Published December 13, 2001
NEW YORK – The first person charged in a criminal indictment with plotting the Sept. 11 attacks with Usama bin Laden will stand trial in a Virginia, a federal judge ruled Thursday.
Zacarias Moussaoui, 33, was handcuffed and shackled during the brief hearing before U.S. District Judge Barbara S. Jones, who ordered him sent to Alexandria, Va.. She also denied him bail.
"There are no conditions or combination of conditions that would safeguard the community," she said.
Moussaoui, making his first public appearance since he was detained Aug. 17, nodded in the direction of the judge when she asked him if he understood his rights.
He faces a Jan. 2 arraignment on six charges of conspiracy: terrorism, aircraft piracy, destruction of aircraft, use of weapons of mass destruction, murder and destruction of property. Four of the charges carry a potential death sentence.
Moussaoui's court-appointed lawyer, Donald DuBoulay, accused the government of failing to properly identify his client, declining to pay a $40-per-day material witness fee to his client and improperly videotaping his meetings with Moussaoui.
He asked the judge to keep Moussaoui in New York at least another day because a lawyer was flying in from France to meet with the Frenchman of Moroccan descent. The judge said she would not delay the transfer.
Outside court, DuBoulay said he would "use every legal strategy we have to contest this matter."
"I'm not going to roll over for them when they are trying to kill a man," he said. Asked if his client feared a death sentence, the lawyer said, "He's not scared."

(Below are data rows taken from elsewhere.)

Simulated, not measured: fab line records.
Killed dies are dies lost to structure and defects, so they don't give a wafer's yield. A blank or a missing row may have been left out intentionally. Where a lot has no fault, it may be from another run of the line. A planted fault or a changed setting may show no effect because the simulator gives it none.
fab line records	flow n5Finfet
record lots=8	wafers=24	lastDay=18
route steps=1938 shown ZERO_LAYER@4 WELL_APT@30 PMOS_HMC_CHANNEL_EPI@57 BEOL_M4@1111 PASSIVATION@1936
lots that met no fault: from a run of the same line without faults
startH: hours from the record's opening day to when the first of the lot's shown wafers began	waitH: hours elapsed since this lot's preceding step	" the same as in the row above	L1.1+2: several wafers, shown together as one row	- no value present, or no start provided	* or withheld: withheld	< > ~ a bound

The hearing was largely a procedural matter, since the indictment against Moussaoui was returned Tuesday by a grand jury in Virginia. It accuses him of working with 23 unindicted co-conspirators, including bin Laden, to murder thousands of innocent people in New York, Virginia and Pennsylvania on Sept. 11. The attacks left some 3,200 people dead or missing.
Even though Moussaoui spent the month before the hijackings in jail for alleged immigration violations, Attorney General John Ashcroft called him an "active participant" with the 19 hijackers.
The 30-page indictment says Moussaoui's activities mirrored those of the hijackers, from attending flight school to buying flight deck instructional videos.
Moussaoui trained in Afghanistan in April 1998 at a camp run by bin Laden's Al Qaeda terror network, the indictment charged. Around the same time, Mohamed Atta and two other hijackers formed an Al Qaeda cell in Germany.
Last year, Atta and the other hijackers traveled to the United States. In July, Atta visited the same flight school in Norman, Okla., where Moussaoui would eventually enroll. He was detained in Minnesota while seeking flight training.
Moussaoui has been held in New York since September as a material witness in the investigation. His lawyer said Moussaoui was facing threats and harsh physical treatment from jail guards, and had protested his conditions.
The Bush administration opted against using a military tribunal to try Moussaoui in secret.